Duhem, however, regarded "experimental metaphysics" as an impossible expression. In his view, Metaphysical statements and experimental results exist in two different worlds. To bring them together, much elaboration and interpretation is required, and this involves many assumptions which can always be eventually revised. even if we work out our metaphysical positions into specific hypotheses cast in the mathematical language of physics, still "an experimentum crucis (to choose between them, Y.B.) is impossible in physics". The reason is twofold.

First, a single hypothesis by itself is not testable by experiment. At most, the experiment can test a complete theory, which always involves many additional hypotheses, some of them (perhaps the most important, and probably the most problematic) implicit. Suppose for example that the experiment has clearly condemned a certain theory. Still, we do not know which of the many hypotheses entering the theory is the one at fault, and we can never be sure that it is the one that we originally wanted to test. Second, whenever we formulate a choice between hypotheses as a true dilemma - either p is true, or q - it is possible to cast a doubt on the nature of the dilemma itself: perhaps an additional hypothesis has implicitly entered our considerations, or our imagination is too weak; how can we be absolutely sure that these are really the only two possibilities - that some intermediate (or otherwise different) possibility cannot be found, or that the very terms in which the question was posed are for ever beyond revision?
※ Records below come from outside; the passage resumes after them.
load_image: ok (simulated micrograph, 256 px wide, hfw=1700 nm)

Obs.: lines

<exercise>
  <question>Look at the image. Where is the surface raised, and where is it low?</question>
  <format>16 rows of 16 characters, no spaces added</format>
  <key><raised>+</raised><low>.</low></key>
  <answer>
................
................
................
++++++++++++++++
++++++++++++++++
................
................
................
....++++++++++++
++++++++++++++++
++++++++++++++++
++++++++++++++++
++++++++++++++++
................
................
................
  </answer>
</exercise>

To illustrate his point, Duhem gives a historical example, which the years have rendered even more striking. At the beginning of the 19th century, two rival hypotheses concerning the nature of light existed in physics: the corpuscular theory, which is usually ascribed to Newton, and the ondular theory, which originated with Descartes and Huygens, and was revived by Young and Fresnel. According to the first theory, light is a stream of tiny particles; according to the second, it is a disturbance propagating in a medium, the luminiferous Ether. These two theories could account, each in its own terms, for many experimental phenomena, including the refraction of light as it passes from one transparent medium to another. But there was an important point of difference between them: the corpuscular theory assumed for its explanation of refraction (ironically, first formulated by Descartes) that the speed of light in a transparent medium (such as glass or water) is greater than the speed of light in empty space. The ondular theory, on the other hand, assumed exactly the opposite. On the basis of this difference, François Arago proposed a "crucial experiment" which would compare the two speeds, thus deciding once and for all whether light is a particle or a wave. Only some decades later, experimental technique was refined enough so that Léon Foucault could devise an actual experimental set-up along these lines. The experiment was carried out in 1850, with clear results: light travels more slowly in water that in air (which, for this purpose, is approximately equivalent to empty space). Therefore, as the physicists then concluded, light is a wave, and the corpuscular hypothesis can be discarded, not to be bothered with any more.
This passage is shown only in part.